The plane is making its final descent and the seat belt sign is on.
“I gotta pee.”
Of course, both my children would decide that they need to pee the moment we are asked not to move out of our seats. We were coming from the land where all attractions and rides end with a walk through overpriced gift shops and the “Can I have this Mommy” echos from all corners of the room. Needless to say, my motherly “I am in charge” force field was weak and I could barely keep up with my aggressive children.
“Hold it until we reach the airport,” was all I could bare to say. Traveling without my husband on a flight that was showing a film that was of no interest to my children AND all possible games, ideas and conversations had been spent, I was nearing my breaking point.
Their bladders held until we reached the lavatories on land. Ushering both of my children and their bags into the very public restroom while confirming pick-up times on my blackberry with my brother, I was working on empty fumes. I placed the phone in my back pocket sent my oldest in one stall and took my youngest into another….and then, I did the unthinkable.
Looking back, it all happened so quickly. One minute I am maneuvering bags, coats and buttoning pants and the next minute my hand and arm are diving after my blackberry sitting at the bottom of the urine filled toilet. “Mommy put her hand in my pee pee water,” squealed my little one. “So GROSS,” said my oldest. “Does your hand feel like its burning?”
Suffice it to say – breaking point reached and then some.

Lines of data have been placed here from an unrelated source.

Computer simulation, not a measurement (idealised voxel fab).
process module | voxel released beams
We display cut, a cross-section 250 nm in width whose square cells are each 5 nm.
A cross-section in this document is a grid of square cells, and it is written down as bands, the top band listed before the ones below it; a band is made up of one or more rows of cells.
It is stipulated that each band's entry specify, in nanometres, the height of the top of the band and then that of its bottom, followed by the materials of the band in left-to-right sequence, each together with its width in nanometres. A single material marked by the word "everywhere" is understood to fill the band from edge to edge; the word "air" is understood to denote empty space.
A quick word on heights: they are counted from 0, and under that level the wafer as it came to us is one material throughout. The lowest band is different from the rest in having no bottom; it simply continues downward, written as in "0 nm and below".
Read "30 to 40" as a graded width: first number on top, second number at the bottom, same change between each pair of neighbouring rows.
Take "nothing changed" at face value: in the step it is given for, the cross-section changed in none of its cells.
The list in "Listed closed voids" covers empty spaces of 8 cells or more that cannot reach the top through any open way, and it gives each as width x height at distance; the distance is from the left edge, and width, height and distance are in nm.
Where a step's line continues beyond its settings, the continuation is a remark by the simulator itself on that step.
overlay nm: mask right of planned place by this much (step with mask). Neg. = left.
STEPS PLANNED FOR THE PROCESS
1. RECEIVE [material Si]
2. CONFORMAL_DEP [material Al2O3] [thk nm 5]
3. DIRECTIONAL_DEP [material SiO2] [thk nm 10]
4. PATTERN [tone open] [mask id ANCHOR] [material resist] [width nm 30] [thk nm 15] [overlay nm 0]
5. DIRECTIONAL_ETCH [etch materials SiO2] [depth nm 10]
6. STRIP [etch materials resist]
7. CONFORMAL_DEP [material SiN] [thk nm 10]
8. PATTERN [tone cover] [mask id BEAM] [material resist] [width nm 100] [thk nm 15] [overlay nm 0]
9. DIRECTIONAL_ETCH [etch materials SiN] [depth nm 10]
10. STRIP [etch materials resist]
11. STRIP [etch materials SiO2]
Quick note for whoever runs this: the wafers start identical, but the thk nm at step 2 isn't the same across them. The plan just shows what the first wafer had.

Yes. I stuck my hand into the toilet at the airport and grabbed my phone. I reasoned with myself that it was just the urine of my son, the little boy who grew inside my belly for nine months and whose rear I wiped for several years later, but I was fooling no one.
As we walked to the arrival area in search of our ride home, I couldn’t decide what sickened me more. Reaching into the toilet after the phone or the fact that I stupidly sanitized it in hopes I could use the phone to make one last call.